At least as laid out, virtually all the evidence needed to convict the co-conspirators is written down. As noted, much of this was in emails (the word appears 33 times in the indictment). There were two conversations via Skype, a Section 702 provider, as well as one text sent via Skype. Flynn sent one text memorializing a meeting with Alptekin referencing one of the Turkish Ministers who were their real clients. There were multiple financial wires.

The only overt acts described in the indictment that could not have been captured by the FBI or collected after the fact were one meeting, some lobbying activities, and some weekly phone calls.

On or about the evening of September 19, 2016, Person A, RAFIEKIAN, ALPTEKIN, and other members of the project met in New York City with Turkish Minister #1 and Turkish Minister #2. The conversation centered on the Turkish citizen and the Turkish government’s efforts to convince the U.S. government to extradite the Turkish citizen to Turkey.

[snip]

In or about September and October 2016, RAFIEK.IAN and others involved in the project visited with and lobbied a member of Congress, a Congressional staffer, and a state government official in an attempt to depict the Turkish citizen as a threat who should be returned to Turkey and to persuade them to hold Congressional hearings concerning the Turkish citizen.

[snip]

On approximately a weekly basis during the project, RAFIEKIAN, Person A, and other Company A team members had telephone conference calls with ALPTEKIN to update ALPTEKIN on the progress of the project. [my emphasis]

All of those, however, also included other team members, members who didn’t lie to the government and aren’t being charged as co-conspirators.
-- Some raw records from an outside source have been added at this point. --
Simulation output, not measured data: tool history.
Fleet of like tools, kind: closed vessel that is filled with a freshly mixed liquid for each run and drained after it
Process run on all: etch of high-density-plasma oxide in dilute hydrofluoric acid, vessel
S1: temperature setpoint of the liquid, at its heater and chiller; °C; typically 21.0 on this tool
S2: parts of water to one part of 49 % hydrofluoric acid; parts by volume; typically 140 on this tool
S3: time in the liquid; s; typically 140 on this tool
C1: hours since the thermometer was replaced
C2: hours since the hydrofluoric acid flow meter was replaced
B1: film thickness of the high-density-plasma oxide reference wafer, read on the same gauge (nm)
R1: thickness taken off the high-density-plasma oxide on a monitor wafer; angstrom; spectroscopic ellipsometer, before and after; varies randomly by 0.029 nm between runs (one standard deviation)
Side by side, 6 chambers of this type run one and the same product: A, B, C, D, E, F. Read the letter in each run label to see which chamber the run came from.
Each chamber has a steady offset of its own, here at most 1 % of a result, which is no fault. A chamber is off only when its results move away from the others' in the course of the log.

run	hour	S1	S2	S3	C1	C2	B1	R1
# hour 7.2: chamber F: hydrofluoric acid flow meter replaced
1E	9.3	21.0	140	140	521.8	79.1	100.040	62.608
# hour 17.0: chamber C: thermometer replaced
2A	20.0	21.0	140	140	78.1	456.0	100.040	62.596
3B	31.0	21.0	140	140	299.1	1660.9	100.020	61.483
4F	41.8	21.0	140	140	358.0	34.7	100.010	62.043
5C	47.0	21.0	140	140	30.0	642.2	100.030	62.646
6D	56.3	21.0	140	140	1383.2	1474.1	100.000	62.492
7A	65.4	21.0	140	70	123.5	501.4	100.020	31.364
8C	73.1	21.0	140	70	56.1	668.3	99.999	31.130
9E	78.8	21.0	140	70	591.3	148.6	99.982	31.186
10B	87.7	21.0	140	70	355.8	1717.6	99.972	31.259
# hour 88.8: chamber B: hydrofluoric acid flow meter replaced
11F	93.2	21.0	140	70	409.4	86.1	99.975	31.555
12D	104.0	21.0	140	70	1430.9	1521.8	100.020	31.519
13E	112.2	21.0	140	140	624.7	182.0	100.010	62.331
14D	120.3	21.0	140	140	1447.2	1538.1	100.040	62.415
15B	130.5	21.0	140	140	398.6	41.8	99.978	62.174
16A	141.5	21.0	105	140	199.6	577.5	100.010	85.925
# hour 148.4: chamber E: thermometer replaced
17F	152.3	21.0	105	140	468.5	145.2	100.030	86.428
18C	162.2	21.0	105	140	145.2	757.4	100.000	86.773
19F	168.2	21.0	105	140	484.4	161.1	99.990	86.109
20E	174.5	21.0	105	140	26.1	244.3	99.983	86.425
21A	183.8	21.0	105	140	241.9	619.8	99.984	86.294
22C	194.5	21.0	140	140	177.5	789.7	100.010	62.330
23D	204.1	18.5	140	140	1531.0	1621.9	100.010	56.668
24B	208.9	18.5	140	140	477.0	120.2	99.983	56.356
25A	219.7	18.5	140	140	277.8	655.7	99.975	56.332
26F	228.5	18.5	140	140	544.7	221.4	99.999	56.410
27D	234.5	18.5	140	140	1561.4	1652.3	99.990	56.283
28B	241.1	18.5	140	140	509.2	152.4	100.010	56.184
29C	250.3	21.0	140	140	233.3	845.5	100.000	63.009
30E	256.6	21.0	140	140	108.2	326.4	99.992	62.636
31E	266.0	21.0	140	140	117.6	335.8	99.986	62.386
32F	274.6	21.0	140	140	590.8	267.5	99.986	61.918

That leaves one other key piece of evidence the government might have needed help to collect: communications with the lawyers who filed the false FARA filings.

From approximately January 2017 through approximately March 2017, outside attorneys for Company A gathered information to determine whether Company A or any of its employees had an obligation to register under FARA based upon Company A’s work on “Operation Confidence.” During this process, RAFIEK.IAN and ALPTEKIN knowingly provided false information to Company A’s attorneys in an effort to hide from the attorneys – and ultimately from the FARA Unit – the involvement of Turkish government officials in the project.

While Mueller was able to get a crime-fraud exception to get communications from the lawyer who did Paul Manafort’s false FARA filings, once Flynn flipped he could have voluntarily waived privilege to make those documents available to the government. Indeed, I wonder if that’s what’s hidden in a key redaction in Flynn’s cooperation addendum.

In other words, there is a non-liar witness (or document) for every overt act in this indictment. They don’t need Flynn to sit on the witness stand and describe the conspiracy, as laid out. They can just have his service providers provide authentication of all the communications and have his former colleagues testify, along with his lawyers, now freed of any privilege obligation.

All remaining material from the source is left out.